With so many changes happening on the economic front, it’s only natural to ask, what’s next? While you have no control over tariffs, global instability, and how customers spend their money, you can prepare your company for a worst-case scenario. Owning an independent business is a high-stakes game that requires many players to participate and achieve specific goals. Rarely will everything go according to plan. Before outside factors derail your plans, be prepared. Pivoting to a “what if” scenario can prevent an operation from entering full-blown crisis mode. This strategy can be a practical solution for owners who prefer to wait and see rather than act quickly. Think of it as fire-drill practice for an event you hope will never happen, but could.

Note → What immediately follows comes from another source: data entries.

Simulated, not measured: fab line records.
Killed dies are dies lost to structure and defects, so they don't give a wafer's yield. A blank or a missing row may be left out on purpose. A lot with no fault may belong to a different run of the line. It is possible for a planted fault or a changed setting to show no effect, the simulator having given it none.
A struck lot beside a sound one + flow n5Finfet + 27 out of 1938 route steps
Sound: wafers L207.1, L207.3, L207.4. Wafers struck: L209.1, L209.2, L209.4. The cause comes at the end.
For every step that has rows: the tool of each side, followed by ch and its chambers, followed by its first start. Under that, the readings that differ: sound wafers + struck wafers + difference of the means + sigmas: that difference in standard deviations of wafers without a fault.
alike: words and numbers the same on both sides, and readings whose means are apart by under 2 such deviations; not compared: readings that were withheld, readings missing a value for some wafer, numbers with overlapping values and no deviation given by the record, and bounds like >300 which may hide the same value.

The Changing Reality of Tariffs
Last year, President Trump imposed tariffs ranging from 10 percent to 50 percent on products imported from dozens of countries. The Supreme Court has now ruled that the Economic Powers Act cannot be used to tax imports. Subsequently, the United States Court of International Trade ruled in favor of a business owner who filed a lawsuit to have the import taxes he paid refunded. Based on the court’s decision, the U.S. Customs and Border Protection must begin issuing refunds to businesses that paid import taxes. However, President Trump is seeking other options to reinstate 15% tariffs under Section 22 of the Trade Act of 1974.
Ultimately, for store owners, it comes down to the cost of goods and pricing products appropriately to adjust for tariffs. Most big-box retailers have already raised prices to offset the first round of tariffs. It is unlikely there will be a price rollback at this point. Independent retailers should review their current product assortment to prioritize high-margin and high-growth products that can be sourced domestically. Other low-margin imported products can be phased out gradually. Ask yourself if a 15 percent tariff is added to the wholesale price, will customers still buy the product? Now is the time to consider options to minimize the impact of a new wave of tariffs.
Monitor Your Cash Flow
Financial planners advise clients to save 6 to 12 months of living expenses for unexpected life events. Similarly, businesses should build a cash reserve to cover operating expenses for 6-12 months during economic downturns. Start monitoring your daily cash flow to speed up invoice payments and expedite accounts receivable. Another way to free up cash is to use the “just-in-time” inventory management method.
It’s crucial to assess whether your business will have difficulty acquiring capital in the event of a downturn. It’s best to have preliminary conversations with your banking partners to clarify the requirements for obtaining funds.
Additionally, businesses that generate a significant share of their revenue from large contractors or government contracts should diversify to reduce the financial impact if the relationship changes in the future. Creating multiple revenue streams can lead to non-traditional partnerships that can attract a wider audience.
Be Transparent with Customers
Shoppers are accustomed to rising prices, as they experience sticker shock daily. If the cost of certain products noticeably increases, post a short sign to explain why. This best practice is commonly used in grocery stores to ensure customers are not caught off guard.
Take a Holistic Approach
Evaluate each segment of your business to find opportunities to eliminate waste and redundancies before it hits a rough patch. Create an action plan for what to do if business declines by 10–15%. What can you do now to prepare? The reality is that tariffs, international conflicts, and rising oil prices directly impact the cost of doing business. The best thing companies can do is prepare for the unexpected.